Sam Moyer: Ferns Teeth is a survey of the artist’s varied approaches to working with stone, a primary material for Moyer over the past ten years. Fascinated by the geologic time of rock and its many industrial and architectural uses, Moyer employs salvaged stone and aggregate concrete to explore balance, weight, and scale. Ferns Teeth includes recent examples of her paintings, sculpture, and photographs, which are presented across three successive galleries, each of which offers an immersive viewing experience. Attuned to the emotional impact of light and space, Moyer investigates her longstanding interest in the viewer’s sensory experience.
In the exhibition’s first gallery, viewers are greeted by Fern Friend Grief Growth, a large-scale stone painting comprised of reclaimed marble set into painted plaster, tailor-fit to the architecture of the room. The work is faced by an artist-made marble bench that offers a direct tactile experience with the material and a contemplative atmosphere, inviting a cinematic view.
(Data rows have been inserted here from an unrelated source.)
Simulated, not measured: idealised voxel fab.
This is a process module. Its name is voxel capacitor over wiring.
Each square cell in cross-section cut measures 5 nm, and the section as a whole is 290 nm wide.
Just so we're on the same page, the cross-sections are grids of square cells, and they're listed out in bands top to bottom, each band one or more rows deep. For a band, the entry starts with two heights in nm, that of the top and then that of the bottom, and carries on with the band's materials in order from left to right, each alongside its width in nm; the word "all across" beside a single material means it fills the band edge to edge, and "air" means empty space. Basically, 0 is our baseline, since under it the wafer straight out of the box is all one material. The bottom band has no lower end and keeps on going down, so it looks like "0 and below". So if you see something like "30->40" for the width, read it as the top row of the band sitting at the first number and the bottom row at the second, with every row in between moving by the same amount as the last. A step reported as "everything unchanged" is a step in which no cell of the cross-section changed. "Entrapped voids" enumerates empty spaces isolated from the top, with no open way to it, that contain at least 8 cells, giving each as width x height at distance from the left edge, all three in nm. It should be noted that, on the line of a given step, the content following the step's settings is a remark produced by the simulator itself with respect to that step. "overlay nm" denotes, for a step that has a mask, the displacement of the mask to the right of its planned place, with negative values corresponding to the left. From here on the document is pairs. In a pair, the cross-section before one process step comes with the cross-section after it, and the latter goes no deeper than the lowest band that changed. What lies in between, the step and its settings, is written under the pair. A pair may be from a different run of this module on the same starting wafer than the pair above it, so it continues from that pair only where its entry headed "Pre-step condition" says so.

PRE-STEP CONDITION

The smaller space of the second gallery provides an intimate moment for viewing Moyer’s Bluestone Dependent 4 alongside a series of wall works that breach the boundaries of sculpture and photography. The free-standing sculpture reflects the artist’s interest in the relationship between natural and industrial materials and the structural balance that is achieved by the design of their joinery. The two pieces of stone are reliant on each other for stability, secured in place by the particular angle at which they interlock. Accompanying the sculpture are four silver gelatin prints placed within artist-made aggregate concrete frames. These pieces are specific to Long Island’s East End as Moyer collects the beach stones used in the frames from the same location as the eroded sea walls depicted in her photographs.
In the final gallery, Moyer presents ten small-scale paintings that are installed in a linear fashion, encouraging us to view them by circling the space rather than from a single vantage point. Titled Clippings, these works evoke the sense that they have been cut, or trimmed, from a larger piece in an act of regeneration, or forming new growth.
Sam Moyer: Ferns Teeth is organized by Corinne Erni, Lewis B. and Dorothy Cullman Chief Curator, Art and Education and Deputy Director of Curatorial Affairs, with additional support from Kaitlin Halloran, Assistant Curator and Publications Coordinator.
Exhibition Support
Sam Moyer: Ferns Teeth is made possible, in part, thanks to the generous support of Jacqueline Brody; The Deborah Buck Foundation; Linda Hackett and Melinda Hackett/ CAL Foundation; Sean Kelly, New York/Los Angeles; BLUM; The Evelyn Toll Family Foundation; Herman Goldman Foundation; Lauren and Steven P. Schwartz; Yanina and Allan Spivack; Alison and Donald Weiss; Karen and Dennis Mehiel; and a donor who wishes to remain Anonymous.
The Parrish Art Museum’s programs are made possible, in part, by the New York State Council on the Arts with the support of Governor Kathy Hochul and the New York State Legislature, and by the property taxpayers from the Southampton School District and the Tuckahoe Common School District.
About Sam Moyer
Sam Moyer (American, b. 1983) received her BFA from the Corcoran College of Art and Design and her MFA from Yale University. Her work has been featured in exhibitions at the Bass Museum, Miami; the Contemporary Art Museum St. Louis; the Drawing Center, New York; the FLAG Art Foundation, New York; the Hill Art Foundation, New York; LAND, Los Angeles; MoMA PS1, Queens; the Parrish Art Museum, New York; Tensta Konsthall, Stockholm; Wexner Center for the Arts, Columbus; and White Flag Projects, St. Louis. Moyer’s large-scale outdoor sculpture Doors for Doris (2020), commissioned by Public Art Fund, was on view in the Doris C. Freedman Plaza in Central Park, New York from September 2020 through October 2021. Her recent solo exhibitions include Memory Mine (2023) at the Jule Collins Smith Museum, Auburn; Relief (2022) at Rodolphe Janssen, Brussels; Good Friend (2021) at Kayne Griffin, Los Angeles; and Tone (2021) at Sean Kelly Gallery, New York.
Moyer’s work is featured in prominent public collections, including the Davis Museum, Wellesley College, Massachusetts; the Morgan Library & Museum, New York; the Museum of Modern Art, New York; the Whitney Museum of American Art, New York; the Yale University Art Gallery, New Haven; the Aïshti Foundation, Beirut; and the Louis Vuitton Foundation, Paris.